Furious Astoria residents shouted at developers presenting their $2 billion project, Innovation QNS, during a highly tumultuous community board meeting Wednesday, May 25, at the Museum of the Moving Image.
Community Board 1 held its first meeting for Innovation QNS Wednesday night after the Department of City Planning certified the project application last month, kicking off a series of public hearings as part of the Uniform Land Use Review Procedure (ULURP) process.
The proposal would add a series of 12 buildings centered on five blocks around the intersection of Steinway Street and 35th Avenue. The development consists of 12 buildings, with eight standing at over 15 floors and the two largest at 27 floors.
Innovation QNS — led by Silverstein Properties, BedRock and Kaufman Astoria Studios — will bring 725 permanently affordable apartments, leaving 2,120 units set at market rate, according to the developers. Affordable housing for studios starts at $715 a month and two-bedrooms start at $1,071.
Dozens of locals gathered at the Museum of the Moving Image to tell their community board members to vote against this proposal, arguing it would gentrify an area where the cost of living is already rising. Many protesters were immigrants, specifically Bengali families who are a part of CAAAV: Organizing Asian Communities.
A representative of a local activist group, Astoria Not for Sale, begged the community board to vote “no” and recommend the city not allow the development to move forward.

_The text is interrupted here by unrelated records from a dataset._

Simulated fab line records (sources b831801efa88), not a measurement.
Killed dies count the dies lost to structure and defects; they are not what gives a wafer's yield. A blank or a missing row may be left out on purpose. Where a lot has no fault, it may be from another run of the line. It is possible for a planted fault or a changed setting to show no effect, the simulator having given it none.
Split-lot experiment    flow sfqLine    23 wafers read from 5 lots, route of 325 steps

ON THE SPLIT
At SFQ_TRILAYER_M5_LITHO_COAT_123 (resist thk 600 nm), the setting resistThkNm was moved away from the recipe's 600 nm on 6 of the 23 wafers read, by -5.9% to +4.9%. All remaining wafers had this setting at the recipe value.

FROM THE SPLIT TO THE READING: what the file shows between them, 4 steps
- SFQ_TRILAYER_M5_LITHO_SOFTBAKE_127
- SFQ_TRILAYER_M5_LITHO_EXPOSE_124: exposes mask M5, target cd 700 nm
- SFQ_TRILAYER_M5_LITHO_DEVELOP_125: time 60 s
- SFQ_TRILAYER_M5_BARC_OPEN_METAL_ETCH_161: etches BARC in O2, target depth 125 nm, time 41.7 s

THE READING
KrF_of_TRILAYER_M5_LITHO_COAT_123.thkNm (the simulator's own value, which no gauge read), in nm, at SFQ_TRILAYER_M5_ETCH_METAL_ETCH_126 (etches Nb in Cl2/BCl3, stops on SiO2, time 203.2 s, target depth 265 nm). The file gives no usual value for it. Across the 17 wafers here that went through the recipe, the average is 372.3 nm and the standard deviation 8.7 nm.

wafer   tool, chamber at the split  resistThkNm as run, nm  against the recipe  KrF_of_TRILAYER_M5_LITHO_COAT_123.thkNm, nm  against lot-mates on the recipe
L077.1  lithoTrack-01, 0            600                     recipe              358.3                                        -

“By voting ‘no’ to Innovation QNS, you’ll communicate that we do not need luxury housing, we do not need extreme high-rises, and we do not need developers who don’t show basic respect and consideration of the residents and small businesses, especially those who will be displaced directly or through the ripple effect that luxury rental pricing always has on neighborhoods,” the activist said.
Though there was a big show of opposition, the room was seemingly split between supporters and protesters, making the night extremely contentious.
Developers adamantly defended their proposal, as they believe it’s necessary to add to this particular area of Astoria, which they argue is diverse and full of culture, yet largely desolate. Innovation QNS would bring vibrant, public, mixed-use space to the community, according to developers.
A longtime resident of Astoria Houses and former Resident Association President Claudia Coger said that she is in full support of the project for the jobs and growth it would bring to the area.
“I’ve lived in Astoria for 68 years,” Coger said. “What I see in this project is that it’s going to open Astoria to all of the people. I believe it’s going to support everything we need here. As a city, we’re growing and we have to be able to understand that. We must open our minds to growth here in Astoria.”
Coger also mentioned that the public and commercial spaces would bring entertainment to the “youth who’s on the street right now, dying because they have no leadership.”
Community Board 1 member and co-chair of the Land Use and Zoning Committee, Gerald Caliendo, commented that while the board has historically supported new developments in Astoria, they oppose Innovation QNS.
“When we see that a project is detrimental we will vote against it,” Caliendo said. “The sub-committee generally agreed that the project is somewhat detrimental to the community.”
Caliendo said that the large-scale development does not respect the “character of both the adjoining residential blocks.” The committee co-chair said the board also took issue with the fact that developers are posing the green spaces as open to the public when they are for commercial use.
“The developers should provide more active recreation space, such as small soccer fields and basketball courts,” Caliendo said. “Those spaces should be used as a YMCA, Variety Boys & Girls, that would be more beneficial to the community immediately adjacent to the area.”
Lastly, the Caliendo said that the proposed 10,000 square feet of retail space were “excessive.” The sub-committee disapproved of the application, but the board as a whole has yet to vote on the matter.
This portion of the ULURP process gives the community board about 60 days to vote and submit a recommendation to the city. After that, the City Planning Commission will make the final decision after recommendations from the Community Board and borough president.